'People are still going to remember, but we have another opportunity to do something really special,' said Virginia guard-forward De'Andre Hunter. (Chuck Burton)

Shortly after losing in the ACC tournament semifinals last week, Virginia men’s basketball coach Tony Bennett began peeking ahead to the NCAA tournament, mentioning first the relative good health of the Cavaliers.

Junior guard Kyle Guy also emphasized the significance of having a complete roster several days before the NCAA revealed Virginia (29-3), the top seed in the South Region, would be facing No. 16 seed Gardner-Webb (23-11) on Friday afternoon at Colonial Life Arena in Columbia, S.C.

Neither Bennett nor Guy identified a specific player, but it was clear to whom they were referring: De’Andre Hunter.
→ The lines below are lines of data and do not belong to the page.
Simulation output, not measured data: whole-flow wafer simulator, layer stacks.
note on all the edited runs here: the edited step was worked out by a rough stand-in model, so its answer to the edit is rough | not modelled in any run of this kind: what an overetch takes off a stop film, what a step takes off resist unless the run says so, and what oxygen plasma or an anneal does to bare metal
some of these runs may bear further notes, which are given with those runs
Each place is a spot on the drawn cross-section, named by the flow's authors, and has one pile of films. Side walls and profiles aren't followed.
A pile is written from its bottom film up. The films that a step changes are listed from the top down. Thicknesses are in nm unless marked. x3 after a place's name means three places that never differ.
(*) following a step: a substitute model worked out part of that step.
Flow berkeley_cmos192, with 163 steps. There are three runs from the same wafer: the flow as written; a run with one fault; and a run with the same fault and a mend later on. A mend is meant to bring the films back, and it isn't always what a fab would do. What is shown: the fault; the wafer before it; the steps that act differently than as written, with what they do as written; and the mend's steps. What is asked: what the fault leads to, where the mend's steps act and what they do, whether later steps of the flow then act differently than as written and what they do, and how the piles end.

Last season, Hunter broke his left wrist during the ACC tournament semifinals when he used his left hand to brace himself while falling awkwardly. He went on to play in the ACC championship game, which Virginia won, before the severity of the injury was revealed. Two days after the Cavaliers received the No. 1 overall seed in the NCAA tournament, Bennett announced Hunter’s season was over.

He was able to provide only vocal support from the bench in Virginia’s opener against Maryland Baltimore County. The Cavaliers became the first No. 1 seed in NCAA men’s tournament history to lose to a No. 16 seed.

“Just excited for myself and more for my team,” Hunter said of the anticipation of playing in his first NCAA tournament. “Just to get back to this stage and have the same opportunity as last year, to play against a 16 seed and possibly erase what happened last year.

“People are still going to remember, but we have another opportunity to do something really special.”

The 74-54 loss to UMBC underscored Hunter’s invaluable presence. For starters, the Retrievers made 12 of 24 three-point attempts with Virginia missing its most versatile on-ball defender. They also outrebounded Virginia 31-21. Hunter, the ACC sixth player of the year last season, was third on the Cavaliers in rebounding but first in rebounds per minute.

This season Hunter was named ACC defensive player of the year and first-team all-conference, having polished his game during the offseason and elevating his NBA draft stock to a projected top-five pick, according to multiple mock draft websites.

“De’Andre’s had a heck of a year,” Bennett said. “Defensively at times we’ve used him to guard ones, twos, threes and fours, and that can be helpful. Offensively we’ve used De’Andre some on the perimeter and some as kind of a stretch four, and he’s been able at times to manufacture some shots.

“Those things I think are really important when you have to account for him on the offensive end. At 6-7 or 6-8 with the long wingspan, just his dimensions are good, so just a high quality player obviously.”

Hunter could have been a high first-round pick as a freshman but elected to return to Charlottesville in part because of the distaste from last season ending far short of Virginia’s national championship aspirations.

“A few days after [the loss], I thought about how I wouldn’t be able to play with those guys, with that team, and it kind of hurt,” he said.

With Hunter as the leading scorer this season, the Cavaliers enter a program-record sixth consecutive NCAA tournament armed with their most efficient offense, at least based on advanced statistical metrics, since Bennett took over 10 years ago.

"He’s a monster to defend,” Gardner-Webb Coach Tim Craft said of the sophomore guard-forward.

Virginia is second nationally in adjusted offensive efficiency, according to KenPom.com, behind only Gonzaga, the No. 1 seed in the West Region.

Last season the Cavaliers were 30th in adjusted offensive efficiency. In 2016-17, Virginia ranked 50th and lost to Florida, 65-39, in the round of 32, scoring its fewest points of the season and making 29.6 percent from the field, including 1 of 15 three-point attempts (6.7 percent).

The Cavaliers this season are fourth nationally in three-point shooting at 40.9 percent, which ranks first among teams from the Power Five conferences.

Hunter is shooting 45.7 percent from beyond the arc. His three-point shooting percentage would be third best in the ACC if he had enough attempts to qualify.

“Just a guy that might be the most versatile guy in the tournament,” Virginia point guard Ty Jerome said of Hunter. “Can guard one through five almost, can get a bucket when you need one, isolation, offensive rebound, knock down catch-and-shoot shots, does everything. A guy you want on your team."